Reorganized Shelby County Democrats elect new chairman

A restructured Shelby County Democratic Party elected Naval Reserve officer and lawyer Corey Strong as chairman on Saturday, reports the Commercial Appeal.

Strong, 36, became the party’s first chairman since it was forcibly disbanded by the Tennessee Democratic Party a year ago.

“My goal is to have a unified message across various interest groups and people of different backgrounds,” Strong said. “The values that we share are the values we want represented in our government, our communities and our neighborhood.”

Strong, a graduate of White Station High and the U.S. Naval Academy, served eight years on active duty in the Navy. He received a law degree from the University of Memphis in 2014 and is a special project manager in the Shelby County Schools finance department under a foundation residency program.

Further from Jackson Baker, who reports Strong’s  “thoughtful, informed manner helped him out-poll four other chairmanship aspirants in a vote taken at the IBEW union hall on Madison Saturday morning.”

All of the five candidates — includes, besides Strong, political consultant Ken Taylor, charter-school and activist Anthony Anderson, free-lance policy analyst Thurston Smith, and retired law professor Larry Pivnick — had their moments during the brief chairmanship campaign, and especially in two forums this week, one at Shady Grove Presbyterian Church on Tuesday night and another on Friday night at the IBEW hall.

But in the balloting on Saturday, Strong took ad early lead and never lost it, heading the list on the first ballot and handily out-polling runoff opponent Taylor 66-25 on the second ballot.

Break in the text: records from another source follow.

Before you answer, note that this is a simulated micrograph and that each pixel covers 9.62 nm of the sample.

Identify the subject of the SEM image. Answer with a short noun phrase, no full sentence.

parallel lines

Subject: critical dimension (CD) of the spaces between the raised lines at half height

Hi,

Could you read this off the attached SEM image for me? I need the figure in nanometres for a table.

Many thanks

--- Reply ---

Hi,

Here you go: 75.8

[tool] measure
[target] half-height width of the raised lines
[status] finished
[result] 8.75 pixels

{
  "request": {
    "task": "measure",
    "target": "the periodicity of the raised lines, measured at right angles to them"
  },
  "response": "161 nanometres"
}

State Democratic chair Mary Mancini, whose decertificaton of the former SCDP for what she termed “many years of dysfunction” opened the way for a newly formed party and a fresh start, was on hand Saturday to swear in Strong.

The meeting was presided over by David Cocke and Clarissa Shaw, who for the several months of party reorganization had served as co-chairs of the ad hoc committee charged with bringing back into being an official Democratic Party unit in Shelby County.